Frances “Francie” Miller, born October 15, 1937, was a child who lived in New Jersey, Florida and Panama during WWII. A younger sister to Martha Holland, she talks about the nightmares she had about the war and the time she spent with her father on the military base when he was a PX in the Panama Canal.
This is an ID bracelet. I don’t know if it was sort of considered important for every kid to have one, in case they got separated from their families during an air raid or something. But I used it mainly as a hopscotch token. I don’t know if you know about hopscotch, but it’s a thing where you draw squares, and then you throw your token into number 1, 2, 3, and then you hop over it when you get to it each time. You can barely see my name anymore, because this was a fabulous hopscotch token. I can’t tell you if it was a serious attempt to ID me, but I’m assuming it must have been.

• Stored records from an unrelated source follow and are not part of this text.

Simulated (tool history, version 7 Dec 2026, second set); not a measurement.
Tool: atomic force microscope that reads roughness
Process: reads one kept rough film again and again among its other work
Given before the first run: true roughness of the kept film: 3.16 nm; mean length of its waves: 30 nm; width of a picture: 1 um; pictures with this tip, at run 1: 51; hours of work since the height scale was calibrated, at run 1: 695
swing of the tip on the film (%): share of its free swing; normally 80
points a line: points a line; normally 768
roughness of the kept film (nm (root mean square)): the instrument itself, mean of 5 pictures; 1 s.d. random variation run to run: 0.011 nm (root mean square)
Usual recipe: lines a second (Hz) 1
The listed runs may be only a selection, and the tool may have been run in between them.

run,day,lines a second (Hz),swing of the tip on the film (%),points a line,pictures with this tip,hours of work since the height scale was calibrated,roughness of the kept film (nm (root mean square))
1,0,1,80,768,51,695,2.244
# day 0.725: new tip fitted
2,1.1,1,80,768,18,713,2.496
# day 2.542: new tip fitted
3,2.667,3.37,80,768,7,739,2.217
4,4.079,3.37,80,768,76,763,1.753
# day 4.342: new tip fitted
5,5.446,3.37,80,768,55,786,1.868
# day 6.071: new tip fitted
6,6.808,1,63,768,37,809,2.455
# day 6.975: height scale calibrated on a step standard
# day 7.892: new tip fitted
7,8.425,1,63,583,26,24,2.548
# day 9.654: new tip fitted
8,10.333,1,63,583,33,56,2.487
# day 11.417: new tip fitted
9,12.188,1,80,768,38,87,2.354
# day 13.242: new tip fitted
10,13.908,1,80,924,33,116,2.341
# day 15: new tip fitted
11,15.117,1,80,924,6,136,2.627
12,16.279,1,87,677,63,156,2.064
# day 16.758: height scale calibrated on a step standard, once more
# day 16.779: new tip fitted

I have two dreams that are occurring still, and they have to come out of the war years. One of them was of myself rushing around in the garden. My mother is weeding, oblivious to the bombs dropping out of the sky. And I’m, you know, catching them, trying to keep her from being blown up. That’s one of the dreams that I have had. I don’t have them anymore, but I had them a lot. So obviously there was something going on in the kid brain that was aware of stuff happening out there that I wasn’t sort of processing. I don’t think I have pictures of bombs dropping that I drew in kindergarten or anything. That dream was really something.
The other one involved a trapdoor in my grandfather’s closet, which actually went to our attic. But when I dreamed about it, it went to Europe directly. If I went through the trapdoor, I could find bombed-out Europe. How I knew about it as a kid, I don’t know. It must have been photographs. Oh, no, it was newsreels. But I’d bring kids back through the trapdoor to my house.
Then one day I went to sleep, I couldn’t get through the trapdoor anymore, I was too big. Awhh, it was awful. I woke up weeping. But obviously, my subconscious had gotten tired of my thinking that I was going to be, you know, rescuing kids from Europe, so it gave me a good knock on the head.
School on Panamanian Army Base
And you went to school. I went to school with a lot of kids who were actually Panamanian, I think, because I learned how to fight in that school year. Took that skill home with me, which was not appreciated by the rather nice, middle-class school I went to when I got home. It was on the playground type of fighting, you know. They would call you “gringa,” and off we’d go.
But, you see, none of this is as if I was aware of why I was there. I remember the school would let you out when a ship was coming through the canal taking soldiers and sailors home. The ships would go up and down, and the sailors, when they could see all of these kids lined up, they’d fling they’re hats to us. And their hats all had their names on them. And I wore that hat for four years after the war; I was really, very proud of that hat. If it had an address on it, I might have written to him. I have no idea where it went. My mother probably decided, after four years of hard wear, it needed to go to the dump.
End of War
Then, after the end of the war, my father celebrated with me with a banana split. I had never even heard of a banana split, but here was this huge bowl of ice cream, my gosh, with all, you know, this stuff on it. I tried hard, I managed to eat about a quarter of it, and he helped, of course. But, you know, it was sort of a huge indulgence.